Showing 7 responses by zaikesman

Iggy & Stooges, New York Dolls, Modern Lovers, Alice Cooper, T. Rex, Sweet, Slade, MC5, Big Star, Badfinger, Faces, Wings, JLPOB, Rod Stewart (only in the 1st 1/2 of 70's!), Beach Boys (yes, even through 1st 1/2 of 70's!), Blue Ash (first record - good luck finding this), Flamin' Groovies, Neil Young, Raspberries, Derek & the Dominos, plus of course the ones Sean mentions above (and the everpresent Led Zep, Who, Aerosmith, Allmans, etc.), and I'm sure others I haven't thought of at this moment, but overall this is not a big period in rock history for me. It was a time of countryish soft rock, boring hard rock, pompous progressive rock, keyboard players, jazz-rock fusion, horn sections, and stoner jam music that you couldn't dance to, but which wasn't psychedelic anymore. Almost without exception, when it comes to bands from the 60's who were big in the 70's, I prefer their 60's work (there were also plenty of great bands that straddled the decade's divide, such as Creedence, The Band, Sly & the Family Stone, etc., plus The Dead only begin to be occasionally tolerable for me starting in the early 70's). About the best thing going at this time, other than Detroit-style 'proto-punk' and British glam-rock, was all the James Brown inspired funk that preceeded disco, foremost among which (other than the man himself and various JB spinoffs) were The Meters, Parliament/Funkadelic, early Kool & the Gang, The Ohio Players, and about a million other lesser lights, plus such singular soul talents as Al Green , Stevie Wonder, Marvin Gaye, and Curtis Mayfield. Stretch a bit to '75, and the first New York punk is released by The Dictators, then on to The Ramones and The Cramps in '76, and things begin to look up again for guitar-based R&R where the songs don't come in 'movements' and last for a whole album side, and aren't played by bands that you need more than the fingers of one hand to count all the members of.
Just as I suspected - although there are few common nominations I can hang with (Mott, Floyd, Dan, Crimson, Hawkwind) most of what people like from this era serves mostly to confirm my general indictment of the time, IMO. Oh well, TEHO! (Despite Tweakgeek's disputing this conclusion, I like his additional nominations, especially Gamble/Huff.) (But Sir Lord Baltimore?! Guess I can't really bitch though - I have been known to listen The Damnation of Adam Blessing when nobody's around.) Few more I forgot: Captain Beefheart (more so in the 60's, but still), Brownsville Station, Shocking Blue, NRBQ, The Move, and I'll even nominate The Flying Burrito Brothers as an affirmative defense against The Eagles. (Can't believe that Queen and Bad Company are still waiting in the wings...)
Great story, Avideo (but who'da thunk they were frat boys?)! BTW, did you ever see The Golliwogs (pre-Creedence) play? Or The Torquays, The Syndicate of Sound, or any of the other great SJ/SC area bands of the early-to-mid-60's (how about Sly)? And what were some of the other acts CCR played with on your tour?
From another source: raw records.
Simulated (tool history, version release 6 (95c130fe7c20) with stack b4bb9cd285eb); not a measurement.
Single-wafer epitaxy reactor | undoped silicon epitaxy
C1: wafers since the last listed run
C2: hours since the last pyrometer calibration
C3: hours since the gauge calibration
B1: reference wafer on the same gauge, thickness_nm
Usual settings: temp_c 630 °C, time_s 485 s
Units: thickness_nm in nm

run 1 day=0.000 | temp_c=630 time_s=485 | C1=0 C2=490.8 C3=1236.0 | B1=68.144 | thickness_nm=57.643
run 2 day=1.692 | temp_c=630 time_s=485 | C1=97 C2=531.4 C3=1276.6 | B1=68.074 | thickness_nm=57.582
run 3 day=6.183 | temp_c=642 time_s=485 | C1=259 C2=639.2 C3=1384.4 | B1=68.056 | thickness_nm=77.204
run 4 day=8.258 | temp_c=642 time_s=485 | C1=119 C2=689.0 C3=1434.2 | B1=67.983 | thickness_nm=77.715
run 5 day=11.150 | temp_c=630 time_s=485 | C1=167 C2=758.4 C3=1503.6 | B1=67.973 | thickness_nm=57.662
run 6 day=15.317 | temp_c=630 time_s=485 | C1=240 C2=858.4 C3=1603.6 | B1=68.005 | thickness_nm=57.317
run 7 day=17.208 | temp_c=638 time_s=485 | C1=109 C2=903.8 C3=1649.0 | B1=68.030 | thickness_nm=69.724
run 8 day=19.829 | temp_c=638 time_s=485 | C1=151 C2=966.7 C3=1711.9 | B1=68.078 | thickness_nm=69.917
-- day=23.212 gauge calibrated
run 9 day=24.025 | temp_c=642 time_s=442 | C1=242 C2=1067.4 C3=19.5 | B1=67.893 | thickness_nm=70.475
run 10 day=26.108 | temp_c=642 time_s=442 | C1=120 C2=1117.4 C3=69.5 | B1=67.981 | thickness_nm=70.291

Back to the list: How could I have forgotten Dave Edmunds or Dr. Feelgood...
OK Ben, I'll step in here...
Jay, let's not get too far out of bounds here - "BTBW" is from '68, and Boston didn't come out until '77, if I remember correctly (and trust me, I've tried to forget! :-).
Looking back through the nominations, I see no one has mentioned Bob Marley & The Wailers by name. Collective ganja fog, no doubt...
He wasn't. Double wow! (Jim McCartey was the ex-Yarbird guitar player.) Since the Cactus rhythm section was Tim Bogert and Carmen Appice - as in B(eck) B(ogert) & A(ppice) - the confusion is understandable.
Yes, Kiss did have some half-decent songs, and even a half-decent album (Destroyer), but I must be just a couple of years younger than Waltersalas, and I can truthfully say (not pridefully say) that I didn't like them even a little back in the day. However, I was definitely a weird kid: grew up on The Beatles and Elvis, and was buying Howlin' Wolf records by the time I hit junior high school. Most hard rock from the late 60's onward (that I heard) didn't do it for me - in fact it turned me off. When all the other kids were heavy into Boston, Foreigner, Kiss, Frampton, Aerosmith, Bad Company, Led Zep, et al, I was digging back into the early Who and Little Walter. It was only when I first heard "Allison" and "Psycho Killer" on free-form FM that I became interested in what was going on in current rock. Of course, I wasn't listening to Iggy or The Dolls in the early 70's either, but my whole tolerance for hard rock and heavy metal slowly increased as I got more into Zep and especially Hendrix and latter-day Stones during high school (for better or for worse). It wasn't so much the sound (although I don't like guitar-wanking - I like songs and feeling) that kept me away, as it was the whole aesthetic of cock-rock posing and high-times lifestylin'(not to mention stupid lyrics), all of which made me a prime candidate for punk when I finally got exposed to it around the tail-end of the first British wave, which led back to Iggy and Lou, etc. But I still like '67-and-backwards the best, and The Beatles still make everything else sound stupid.

(BTW, one my fav bands as a kid and today, whose heyday began in '69 but covered the early 70's, is I believe not on the list yet: The Jackson Five. No matter what Michael has done since Thriller - J5 forever!)